Cisco AnyConnect Hostscan Times Out On Mac If Applications Folder Is Too Big

By toasty, 10 April, 2022
Anyconnect 'ready to connect' welcome message.

A story of having to take drastic action in order to figure out a fairly simple problem.

The issue:

I need to use the company’s VPN to access the servers. I can do literally nothing if I can’t connect to the VPN. One fine Monday morning, I open Cisco AnyConnect, click the button, enter credentials… After the posture assessment, it runs its Hostscan utility for a while and then just goes back to a “Ready to connect” state. I try a couple more times, including trying our secondary connection and nothing. No connection.

I talk to support, get kicked up a couple levels of the support hierarchy, and no one has any concrete ideas. AnyConnect usually just works.

We try uninstalling and reinstalling… We try the very latest version (4.10.05xxx), we go back to 4.6.x (VERY bad idea, btw: I’m on Big Sur, and AnyConnect 4.6 and Big Sur do NOT like each other). I find this blog post from MIT detailing how to remove every last vestige of AnyConnect from your system, and do that before installing each version to test.

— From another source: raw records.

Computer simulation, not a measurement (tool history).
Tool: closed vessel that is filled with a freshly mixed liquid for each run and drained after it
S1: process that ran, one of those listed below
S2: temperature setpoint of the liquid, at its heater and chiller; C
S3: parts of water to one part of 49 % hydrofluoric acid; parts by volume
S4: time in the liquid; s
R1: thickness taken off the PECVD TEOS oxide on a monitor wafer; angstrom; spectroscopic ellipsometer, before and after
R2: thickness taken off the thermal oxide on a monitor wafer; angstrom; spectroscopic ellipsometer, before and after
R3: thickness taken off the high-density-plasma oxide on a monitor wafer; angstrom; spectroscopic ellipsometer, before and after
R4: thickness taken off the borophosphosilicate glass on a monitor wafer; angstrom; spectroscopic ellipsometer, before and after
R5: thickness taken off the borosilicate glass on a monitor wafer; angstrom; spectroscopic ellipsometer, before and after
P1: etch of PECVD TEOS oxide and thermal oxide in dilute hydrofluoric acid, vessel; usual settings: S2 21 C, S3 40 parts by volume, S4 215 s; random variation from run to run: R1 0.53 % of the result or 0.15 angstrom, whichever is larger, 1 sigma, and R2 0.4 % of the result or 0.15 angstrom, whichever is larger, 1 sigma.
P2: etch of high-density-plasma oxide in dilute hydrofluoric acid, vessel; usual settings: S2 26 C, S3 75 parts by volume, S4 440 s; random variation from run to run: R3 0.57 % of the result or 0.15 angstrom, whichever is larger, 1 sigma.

No dice. At a certain point, I broke it even further – Hostscan wouldn’t even run, and all I would get is a “User credentials entered” message for a while before actually giving me a failure message.

In the end, few of the details of the messages or the behavior we saw matter other than noting that Hostscan was specifically timing out, not erroring out. If it runs too long, it just stops and goes back to saying “Ready to connect.”

The Solution… Kinda:

By Thursday of that week we had run out of things to try, got fed up, and decided to completely erase my hard drive and start over.

After doing that, we get all the basic company stuff reinstalled, get the required security software installed and set up, and check AnyConnect: Success! We get a connection on the first try. And Hostscan runs really quickly, too.

OK fine, but now I need to get the rest of my stuff back in there. I have a TimeMachine backup (which is very handy, btw) and it being a Mac, I can just drag and drop applications from the backup to the Applications folder of my squeaky clean install.

I do this slowly, and continually check AnyConnect to make sure I haven’t broken anything. And something finally does break it – in the same way as the first time: Hostscan runs for a long while and then the dreaded “Ready to connect” appears.

It was MAMP. For those that don’t know, MAMP is a piece of software that, on a Mac, bundles Apache, MySQL, and PHP to allow you to stand up a local server to run a php-based website locally on your computer. I use it to run a full instance of our website for first-step feature development and bug fixes.

MAMP lives in the Applications folder with everything else, but it is itself a folder, rather than just an app, like “Google Chrome.app”. Within the MAMP folder is another folder called htdocs, and this is where all your files go for the content of your website.

Well, I had been testing various things, and had, like 5 instances of our site in there in various stages. I also had some vanilla Drupal instances in there as well from some Drupal-specfic courses I was taking. All of these also had an associated database that MAMP stores locally. So this MAMP folder was very very large – like 60gb or something. And it seems Hostscan was trying to scan all of it and giving up.

The Solution, for real:

Well, it turns out MAMP doesn’t actually care where you put your files, you can just point the server at whatever folder you want, and it can be one outside of MAMP. More importantly, it can be outside of the Applications folder!

So I moved all my files out of the htdocs/ directory and into something outside of the Applications folder. Hoping that was good enough (I didn’t want to research how to move the databases) I tried AnyConnect, and lo and behold: connection!

So, if you’ve gotten this far and didn’t get the hint from the title: If you are not getting any other messages from AnyConnect, and it seems Hostscan is just timing out and bringing you back to that “Ready to connect” state, check your Applications folder. Something in there might be unnecessarily large, and if you can make it smaller (much smaller) you can get connected again.

Oh and if you’re on a windows machine, sorry, I don’t know anything about AnyConnect on those.

Have you tried turning it off and on again?